Voice/Vision Holocaust Survivor Oral History Archive

Mark Webber - December 13, 2004

Deportation to Russia

What was it like in the car?

It was not as crowded as I--as we found out, of course, the uh, Nazis, they used uh, packed them in uh, full. Um, we were able to lie down. There was uh, no way of uh, having a bed or a seat, a chair or anything like this here. People were sitting on their belongings. We could look out from the little uh, windows, that were up on the uh, upper part of the sides of the, of the car and all we saw is just--and we were going day and night. We were going like this--you'd see a stopping, and every day they would do the same kind of a thing. After a while--I don't know if we were like this for a week or more--they dropped us off, and they took us over to the banks of a river--one of the major Russian rivers, and they um, after a while they put us on a barge that was on the river. And uh, there was no rooms or any protection against uh, the weather or rain, whatever but it was all on the top like a freight barge. And um, uh, people were completely disoriented; they didn't know what to do. Some people had hardly have any clothing on. They didn't have any--they were coming from all kinds of different directions, I guess--not only Białystok, they might have been taking them in from the neighboring towns, too, that had refugees in them. Again, only the refugees were taken out, not the native Jewish population. And um, after um, a week or, or so, they started to let off, at every stop that we made, they would take off a group of maybe fifty people. And that was it. They took families--there were a lot of families there um, most of the people there were all families. And the next day they would take another group and drop them off. And so it went out. We were taken off on the last group. By then the barge was already empty, and then they put us on a truck, and um, and took us away uh, through uh, woods. It was mostly woods. We were all--we knew that we were way up uh, in the northern regions uh, of Russia. Uh, uh, and we passed a, a big city there called Vologda uh, must be on the Volga River and, um...

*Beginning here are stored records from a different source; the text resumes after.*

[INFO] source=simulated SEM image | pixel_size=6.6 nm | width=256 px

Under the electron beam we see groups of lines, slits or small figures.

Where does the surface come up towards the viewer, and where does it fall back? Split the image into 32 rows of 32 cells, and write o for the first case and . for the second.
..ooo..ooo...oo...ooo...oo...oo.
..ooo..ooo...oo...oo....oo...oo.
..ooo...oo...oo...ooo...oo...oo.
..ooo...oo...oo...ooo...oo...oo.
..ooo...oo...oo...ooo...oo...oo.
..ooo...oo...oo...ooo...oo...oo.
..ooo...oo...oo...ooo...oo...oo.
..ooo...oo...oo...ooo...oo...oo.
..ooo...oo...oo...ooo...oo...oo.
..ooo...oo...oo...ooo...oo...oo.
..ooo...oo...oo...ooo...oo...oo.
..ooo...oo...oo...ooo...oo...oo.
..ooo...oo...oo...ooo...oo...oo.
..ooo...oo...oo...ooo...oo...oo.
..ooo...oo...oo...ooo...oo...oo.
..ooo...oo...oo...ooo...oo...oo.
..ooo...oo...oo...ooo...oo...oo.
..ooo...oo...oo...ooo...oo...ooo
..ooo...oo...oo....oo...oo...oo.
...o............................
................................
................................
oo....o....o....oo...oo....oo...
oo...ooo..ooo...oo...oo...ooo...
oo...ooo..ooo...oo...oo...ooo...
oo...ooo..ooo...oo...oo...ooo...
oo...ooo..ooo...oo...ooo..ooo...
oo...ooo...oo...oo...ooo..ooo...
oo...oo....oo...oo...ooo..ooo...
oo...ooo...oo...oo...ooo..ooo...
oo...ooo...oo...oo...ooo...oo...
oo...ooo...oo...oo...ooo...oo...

Were you in Siberia already?

It was not Siberia. I, I consider Siberia, I guess, east of the Ural Mountains and all that, Asia. But uh, it was actually the tundra, they call it, and um, it was like northeast of um, of Leningrad or St. Petersburg uh, near--not far from the city of Arkhangelsk. It's in the northern regions, because there um, was hardly any night at all--it was hardly dark at night. We were quite north up. And they took us into this place that had only about five or six uh, barracks, made out of logs, wooden logs, and um, they assigned to each family a room, depending on the size of the family. And um, one of the buildings was uh, like the administrative business uh, building, where they had some guards. But we were not under any guard. There was no um, fence in there. There was a little creek--a small little river in there, in the woods. And the whole industry consisted--and they had several tractors that would run on wood--on the chunks of wood uh, they call it gas generator uh, and uh, there was no gasoline there available. Maybe we should have this new technology nowadays. But, uh...

Were they speaking Russian to you, by the way?

They were speaking Russian to us...

And you...

...and uh, when we were, we were in Białystok we picked up some Russian, because we were making a living uh, on the market. We were speculating with some materials that we were able to obtain by standing in lines uh, uh, at the government uh, subsidized price, which were low, and there were such a shortage of these things, by taking them out and selling it on the bazaar, we could make four--get four times as much, or five times as much for it. So we used to stay nights--used to stay in lines so that we'd be early enough to be able to get some of the items that that particular store--so this is a common practice in uh, Russia. There's always lines for everything. Um, but anyhow, I could talk for hours about it.

And a, and a black market, right?

It's a black market. It's all black marketeering. So we learned the Russians, again, were crazy about buying watches, for instance, and um, uh, because they had those big thick uh, watches and they, and they came in--which was considered west uh, they, they sell some more modern watches, and all this here, so they would buy them. So we learned some basic things in, in the Russian language.